Google Crawl
Google Search Bar | Image credit: Solen Feyissa/Unsplash

Three uncommon ways to manage Google’s crawl behavior

Author at TechGenyz SEO

If you are new to SEO then you may only be slightly familiar with how Google crawls and indexes sites. You may not realize just how important it is for you to guide Google when it comes to doing this on your sites. From crawl budget to issuing authority, you have to take a proactive stance to achieve certain results.

Relevance is extremely important when it comes to ranking for certain keywords. The problem is that Google’s bots are not very good at determining what your site is about if there are too many pages and URLs that cause confusion. It’s up to you to help Google get it right and allow your site to flourish as it should.

In this article, we will go over three ways that you can manage Google when it crawls your site.


Google, or any other search engine, will check your robots.txt file for instructions on how to crawl your site. If it encounters a robots.txt disallow directive then it knows precisely how to proceed. As you can see, this is within your hands and you control where and how your site is crawled by using this system.

Google would rather not waste time crawling pages like your wp-admin directory. It wastes your crawl budget as well. By adding these directives the spider will know how to proceed.

You also want to avoid duplicate content issues on your site. Having a duplicate content event can confuse Google and lead to the wrong page ranking for a keyword, or neither page ranking at all since Google doesn’t know what to do with it.

The way the file is organized is with a grouping of directives. For instance, there is a user agent directive that addresses specific search engines so you can hone in on different results for different platforms. Another directive is the aforementioned disallow. Then there some like crawl delay which can save your server bandwidth when you have a big crawler coming to the site.

A problem with robots.txt as a set of instructions is that it is not a mandate. Some of the spiders will simply ignore the requests. And as Google has its own agenda, you will have to keep a close eye on the latest news coming out of them.

Robots directives

If robots.txt is a file with a set of instructions for Google, then the robots directives are the actual list. These are the specifics about how the site should be crawled and indexed. Which pages get indexed and crawled need to be specified so that Google understands.

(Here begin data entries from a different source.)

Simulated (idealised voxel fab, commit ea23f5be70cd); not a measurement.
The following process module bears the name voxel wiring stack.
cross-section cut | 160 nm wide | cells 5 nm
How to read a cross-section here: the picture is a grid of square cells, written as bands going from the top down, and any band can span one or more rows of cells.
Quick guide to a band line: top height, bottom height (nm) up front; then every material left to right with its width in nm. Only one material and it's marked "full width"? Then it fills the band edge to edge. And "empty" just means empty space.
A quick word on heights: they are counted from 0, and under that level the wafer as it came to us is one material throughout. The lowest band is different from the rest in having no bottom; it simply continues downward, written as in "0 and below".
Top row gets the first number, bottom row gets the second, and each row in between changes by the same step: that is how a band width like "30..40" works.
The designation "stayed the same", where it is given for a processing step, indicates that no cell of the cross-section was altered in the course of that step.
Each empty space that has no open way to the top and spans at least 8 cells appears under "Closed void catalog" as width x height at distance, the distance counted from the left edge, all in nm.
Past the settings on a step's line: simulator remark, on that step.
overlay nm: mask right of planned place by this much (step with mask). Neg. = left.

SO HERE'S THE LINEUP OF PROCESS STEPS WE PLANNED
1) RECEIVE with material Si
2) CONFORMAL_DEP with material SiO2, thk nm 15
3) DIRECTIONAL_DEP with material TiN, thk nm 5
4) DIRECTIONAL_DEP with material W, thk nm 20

The directives mainly deal with the instructions on which pages to not crawl or to not index. In the past, people would usually just use the canonical URL to signal to Google which page was the one with relevance and authority. This works well, but the signal from the robots directives is much stronger.

An example of when to have these directives on your site would be when you have a few landing pages for the different keywords you are targeting. For example, if you have an eCommerce store and are using PPC then you may have a few landing pages depending on the campaign.

The reason for that is that people coming to the site will have different motivations so you want a landing page that serves the needs of each visitor. One problem you may face when you have several landing pages is that the text is very similar with just a few variations. Not enough difference for Google to treat this as different text, in other words.

Using the robots ‘noindex’ directive will help Google move on without indexing those pages individually.

Another benefit is when you have a big site with thousands of different products, you can save a lot of your crawl budget by using those directives. Rather than have it crawl every URL, you can have it just crawl certain pages or even just categories.

Canonical URLs

When you have very similar pages on your site, there is the real threat that Google gets confused about which page should be the one that ranks for the keywords they both share. What happens is sometimes it ranks the wrong page. In worst-case scenarios, it decided to not rank any of them so you end up so deep in the SERPs that you’re unlikely to rank for your target keyword.

Using an HTML link tag, with the attribute of rel=”canonical” will allow Google to understand which page actually has precedence and will make sure that the correct page ranks.

Canonical URLs are a great way to keep things simple and organized. And simple and organized is how Google likes things so it is a best practice to make sure to do things in a way that Google likes. And this ultimately is good for the readers too since that is what Google strives for.

Lots of bloggers like to syndicate content which is essentially allowing another site with a different domain to republish something from your domain. It is clear that this is very confusing to Google and it could end up ranking the syndicated article from the other site over yours. To avoid this, the blogger should stipulate that the article should be tagged with a rel=”noncanonical” directive.

Another technique to make sure that Google knows what to do with your content is to put in some parameters on the Google Search Console. There is also some debate over whether you should bother with a canonical URL tag instead of doing a 301 redirect. It is not easy to answer this as each has its pros and cons, however. One thing that’s for sure is that it is much easier to do a canonical tag than a 301.


These are some of the easiest ways to make sure that you are taking control of how Google treats your site. Never take it for granted that Google will know the best way to treat your site.